Insight
March 5, 2020

California Supreme Court Clarifies Meaning of "Hours Worked"

In its recent decision in Frlekin v. Apple Inc., the California Supreme Court ruled unanimously that time employees spend waiting for, and undergoing, mandatory bag checks before leaving work is compensable as time worked. This is so even though employees theoretically could have avoided the checks altogether by not bringing bags or other personal items requiring inspection under Apple’s “Employee Package and Bag Searches” policy to work.

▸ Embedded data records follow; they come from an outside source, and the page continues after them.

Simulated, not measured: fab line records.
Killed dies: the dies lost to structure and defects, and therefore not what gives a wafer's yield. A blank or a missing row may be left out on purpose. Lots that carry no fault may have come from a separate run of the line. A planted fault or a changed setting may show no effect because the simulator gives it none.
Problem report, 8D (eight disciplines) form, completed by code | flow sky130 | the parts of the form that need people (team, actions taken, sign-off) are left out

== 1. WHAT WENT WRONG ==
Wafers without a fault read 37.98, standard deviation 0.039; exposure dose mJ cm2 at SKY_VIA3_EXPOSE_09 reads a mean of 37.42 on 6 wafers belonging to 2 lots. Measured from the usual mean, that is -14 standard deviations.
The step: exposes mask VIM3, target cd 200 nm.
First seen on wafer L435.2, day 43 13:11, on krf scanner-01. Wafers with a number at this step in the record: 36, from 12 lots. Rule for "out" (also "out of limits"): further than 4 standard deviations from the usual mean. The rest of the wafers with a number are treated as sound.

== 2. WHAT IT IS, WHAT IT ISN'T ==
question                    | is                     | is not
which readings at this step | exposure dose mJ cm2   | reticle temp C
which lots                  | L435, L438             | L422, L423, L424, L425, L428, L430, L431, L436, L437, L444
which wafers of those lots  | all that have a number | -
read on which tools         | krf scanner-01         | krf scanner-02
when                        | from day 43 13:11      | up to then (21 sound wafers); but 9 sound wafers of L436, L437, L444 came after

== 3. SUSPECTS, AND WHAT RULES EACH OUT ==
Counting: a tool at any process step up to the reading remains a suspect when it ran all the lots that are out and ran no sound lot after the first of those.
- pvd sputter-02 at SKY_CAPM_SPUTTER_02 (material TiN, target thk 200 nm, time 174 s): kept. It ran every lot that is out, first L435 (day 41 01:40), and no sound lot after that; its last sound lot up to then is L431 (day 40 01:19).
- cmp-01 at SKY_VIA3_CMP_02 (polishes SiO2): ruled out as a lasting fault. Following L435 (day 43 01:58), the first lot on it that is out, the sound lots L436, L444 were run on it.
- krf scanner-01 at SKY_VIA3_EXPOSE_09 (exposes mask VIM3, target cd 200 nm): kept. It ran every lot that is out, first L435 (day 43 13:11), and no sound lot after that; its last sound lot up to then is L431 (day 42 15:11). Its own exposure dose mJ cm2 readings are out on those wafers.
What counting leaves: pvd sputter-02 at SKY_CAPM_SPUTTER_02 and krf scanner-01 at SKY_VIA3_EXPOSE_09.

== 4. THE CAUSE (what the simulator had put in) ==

Under California law, non-exempt employees must be paid for all “hours worked,” which is defined as time during which an employee is “subject to the control” of an employer or “suffered or permitted to work.” In Frlekin, the California Supreme Court rejected Apple’s argument that, for the control prong of the definition to apply, an employee’s activity must be both “required” and “unavoidable.” The Court explained that interpreting “control” to include “only unavoidably required employer-controlled activities would limit the scope of compensable activities, resulting in a narrow interpretation at odds with” the relevant wage order’s “fundamental purpose of protecting and benefiting employees.” The Court agreed that whether an employer requires a particular activity remains relevant to determining whether an employee is subject to the employer’s control while engaged in the activity, but it made clear that other factors should also be considered, including the location of the activity, the degree of employer control during the activity, whether the activity primarily benefits the employee or the employer, and whether the activity is enforced through disciplinary measures.

In 2014, in a case called Integrity Staffing Solutions, Inc. v. Busk, the United States Supreme Court held that time employees spend awaiting bag checks is not compensable work time under the federal Fair Labor Standards Act. As a result, this is one more area where California employment law exceeds the requirements of federal law.

While the Court in Frlekin considered the “control” prong of the “hours worked” definition in the specific context of bag checks, its holding will be relevant in the context of other employer-controlled activities as well. California employers should remember that just because a particular work-related activity is voluntary does not mean that non-exempt employees who engage in the activity do not need to be compensated for the time they spend engaged in the activity. Evaluating whether such “voluntary” activities qualify as compensable time may require a case-by-case evaluation with the assistance of counsel.